Frasier v. US Dept. of Health and Human Services

Decision Date25 November 1991
Docket NumberNo. 90-CV-904.,90-CV-904.
Citation779 F. Supp. 213
PartiesSusan R. FRASIER, Plaintiff, v. U.S. DEPARTMENT OF HEALTH AND HUMAN SERVICES and National Endowment for the Arts, Defendants.
CourtU.S. District Court — Northern District of New York

Susan R. Frasier, pro se.

Frederick J. Scullin, Jr., U.S. Atty., Syracuse, N.Y. (William Larkin, Asst. U.S. Atty., of counsel), Elaine Romberg, Asst. U.S. Atty., Civ. Div. Federal Programs Branch, Washington, D.C., for defendants.

MEMORANDUM-DECISION AND ORDER

McCURN, Chief Judge.

This action arises from plaintiff's inability to secure federal funding from the Department of Health and Human Services ("HHS") and/or the National Endowment for the Arts ("NEA") (collectively, "government") for various projects she has proposed. Currently before the court are five motions, the most substantive of which is the government's motion for summary judgment. For the reasons discussed herein, this court finds that it does not have subject matter jurisdiction over the majority of plaintiff's causes of action. For the remaining claims, plaintiff has failed to state a claim upon which relief can be granted. Hence, plaintiff's complaint is dismissed with prejudice. This ruling obviates the need to rule on the other motions brought before the court.1

I. FACTS

Plaintiff Susan R. Frasier is a resident of Schenectady, New York. She describes herself as a "Vietnam era veteran" who is enrolled in various public assistance programs. Complaint (1st Cause of Action) ¶ 5; Plaintiff's Affidavit in Support of Motion for Separate Trials, at ¶ 2. Due to her unfortunate financial condition, plaintiff is unable to afford legal counsel, and hence is proceeding pro se. See id.

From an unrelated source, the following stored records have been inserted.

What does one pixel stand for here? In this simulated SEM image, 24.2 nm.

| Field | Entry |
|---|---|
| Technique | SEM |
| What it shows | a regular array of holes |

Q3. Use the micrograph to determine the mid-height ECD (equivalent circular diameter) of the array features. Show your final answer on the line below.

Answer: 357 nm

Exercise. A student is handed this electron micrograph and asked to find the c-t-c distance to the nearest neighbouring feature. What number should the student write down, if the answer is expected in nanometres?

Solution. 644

Plaintiff was last regularly employed in September, 1988. According to her complaint, "plaintiff has been actively seeking work opportunities through government grants and contracting programs since September, 1988, when her regular employment and career was cut short" by the incidents alleged in unrelated litigation pending before Northern District Judge Cholakis. Complaint (1st Cause of Action) ¶ 4. Specifically, in 1989, plaintiff applied to the National Endowment for the Arts for a "Design Advancement Project" grant through the NEA's Design Arts Program. Plaintiff sought NEA financing for her proposed purchase of a $15,000 "computer-assisted design work-station." Complaint (2d Cause of Action) ¶ 2. She satisfied all of the program's procedural requirements, thus allowing her application to be considered in the NEA's selection process.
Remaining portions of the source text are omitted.